On Sun, Jul 14, 2019 at 12:13:45PM -0400, Joe Conway wrote:
On 7/13/19 5:58 PM, Tomas Vondra wrote:
On Sat, Jul 13, 2019 at 02:41:34PM -0400, Joe Conway wrote:
[2] also says provides additional support for AES 256. It also mentions
CBC versus XTS -- I came across this elsewhere and it bears discussion:
"Currently, the following pairs of encryption modes are supported:
AES-256-XTS for contents and AES-256-CTS-CBC for filenames
AES-128-CBC for contents and AES-128-CTS-CBC for filenames
Adiantum for both contents and filenames
If unsure, you should use the (AES-256-XTS, AES-256-CTS-CBC) pair.
AES-128-CBC was added only for low-powered embedded devices with crypto
accelerators such as CAAM or CESA that do not support XTS."
---
[2] also states this, which again makes me think in terms of table being
the moral equivalent to a file:
"Unlike dm-crypt, fscrypt operates at the filesystem level rather than
at the block device level. This allows it to encrypt different files
with different keys and to have unencrypted files on the same
filesystem. This is useful for multi-user systems where each user’s
data-at-rest needs to be cryptographically isolated from the others.

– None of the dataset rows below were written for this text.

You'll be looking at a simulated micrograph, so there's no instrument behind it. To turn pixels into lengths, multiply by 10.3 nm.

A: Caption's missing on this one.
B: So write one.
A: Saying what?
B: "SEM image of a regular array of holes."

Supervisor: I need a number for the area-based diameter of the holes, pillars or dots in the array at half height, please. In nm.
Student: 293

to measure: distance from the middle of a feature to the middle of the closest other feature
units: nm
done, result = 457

However, except for filenames, fscrypt does not encrypt filesystem
metadata."
<snip>
[5] has this to say which seems independent of mode:
"When encrypting data with a symmetric block cipher, which uses blocks
of n bits, some security concerns begin to appear when the amount of
data encrypted with a single key comes close to 2n/2 blocks, i.e. n*2n/2
bits. With AES, n = 128 (AES-128, AES-192 and AES-256 all use 128-bit
blocks). This means a limit of more than 250 millions of terabytes,
which is sufficiently large not to be a problem. That's precisely why
AES was defined with 128-bit blocks, instead of the more common (at that
time) 64-bit blocks: so that data size is practically unlimited."
FWIW I was a bit confused at first, because the copy paste mangled the
formulas a bit - it should have been 2^(n/2) and n*2^(n/2).
Yeah, sorry about that.
But goes on to say:
"I wouldn't use n*2^(n/2) bits in any sort of recommendation. Once you
reach that number of bits the probability of a collision will grow
quickly and you will be way over 50% probability of a collision by the
time you reach 2*n*2^(n/2) bits. In order to keep the probability of a
collision negligible I recommend encrypting no more than n*2^(n/4) bits
with the same key. In the case of AES that works out to 64GB"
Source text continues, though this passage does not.